Pension Bombs

Thursday, August 1st, 2013

With Detroit’s bankruptcy in the news, the Grumpy Economist looks at the unfunded promises of public sector pensions — or pension bombs:

Maybe it would clear things up if pensions had to report a “shortfall probability” or “value at risk” calculation like banks do. OK, you are assuming an 8% discount rate because you’re investing in stocks. What’s the chance that your investments will not be enough? Coincidentally, when I saw Josh’s piece I was putting together a problem set for my fall class that illustrates the issue well.

Here is the distribution of how much money you will have in 1, 5, 10, and 50 years if you invest in stocks at 6% mean return, 20% standard deviation of return. I added the mean in black, the median (50% of the time you earn more, 50% less) and the results of a 2% risk free investment in green. (The geometric mean return is 4% in this example.)

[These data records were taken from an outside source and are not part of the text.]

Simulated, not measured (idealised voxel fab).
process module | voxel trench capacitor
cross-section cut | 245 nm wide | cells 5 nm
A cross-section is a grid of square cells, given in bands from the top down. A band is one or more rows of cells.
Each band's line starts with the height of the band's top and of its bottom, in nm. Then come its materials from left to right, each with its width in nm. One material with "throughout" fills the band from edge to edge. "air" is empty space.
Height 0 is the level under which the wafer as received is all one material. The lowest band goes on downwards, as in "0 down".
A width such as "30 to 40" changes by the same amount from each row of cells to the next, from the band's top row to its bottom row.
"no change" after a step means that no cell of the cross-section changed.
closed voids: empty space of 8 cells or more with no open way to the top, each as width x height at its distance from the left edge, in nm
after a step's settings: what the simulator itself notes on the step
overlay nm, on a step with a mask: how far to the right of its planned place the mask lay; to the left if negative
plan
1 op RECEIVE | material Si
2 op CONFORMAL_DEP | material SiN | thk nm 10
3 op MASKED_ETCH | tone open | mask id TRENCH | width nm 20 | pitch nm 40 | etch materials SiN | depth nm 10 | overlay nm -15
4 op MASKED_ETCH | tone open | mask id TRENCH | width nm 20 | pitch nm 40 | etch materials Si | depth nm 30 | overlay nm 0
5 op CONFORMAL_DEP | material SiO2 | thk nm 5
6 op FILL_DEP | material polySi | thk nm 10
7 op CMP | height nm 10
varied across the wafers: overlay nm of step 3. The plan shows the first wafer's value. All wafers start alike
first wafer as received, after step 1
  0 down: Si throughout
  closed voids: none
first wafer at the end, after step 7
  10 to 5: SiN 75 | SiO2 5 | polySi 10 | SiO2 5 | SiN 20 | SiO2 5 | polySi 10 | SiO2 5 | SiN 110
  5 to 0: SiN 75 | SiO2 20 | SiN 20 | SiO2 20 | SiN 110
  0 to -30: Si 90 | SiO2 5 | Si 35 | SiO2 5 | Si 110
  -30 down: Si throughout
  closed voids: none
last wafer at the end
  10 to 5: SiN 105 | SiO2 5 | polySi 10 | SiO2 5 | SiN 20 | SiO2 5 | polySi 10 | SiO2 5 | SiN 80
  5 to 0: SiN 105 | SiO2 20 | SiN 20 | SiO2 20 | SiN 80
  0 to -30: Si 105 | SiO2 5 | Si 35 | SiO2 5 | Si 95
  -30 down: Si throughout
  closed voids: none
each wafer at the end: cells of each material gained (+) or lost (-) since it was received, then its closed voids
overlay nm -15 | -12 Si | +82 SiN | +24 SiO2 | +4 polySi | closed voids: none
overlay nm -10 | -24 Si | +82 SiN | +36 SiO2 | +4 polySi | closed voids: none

Pension Bomb Analysis per Rauh

The mean return looks pretty good. After 50 years, you get $20 for every dollar invested, or contrariwise an accountant discounting a promise to pay $20 of pensions in 50 years reports that the present value of the debt is only $1. But you can see that stock returns (these are just plots of lognormal distributions) are very skewed. The mean return reflects a small chance of a very large payoff.

In these graphs the chance of a shortfall is 54, 59, 62, and 76% respectively. As horizon increases, you are almost guaranteed not to make the projected (mean) return! The median returns — with 50% probability of shortfall, in red — are a good deal lower. And the modal “most likely” return is below the risk-free rate in each case.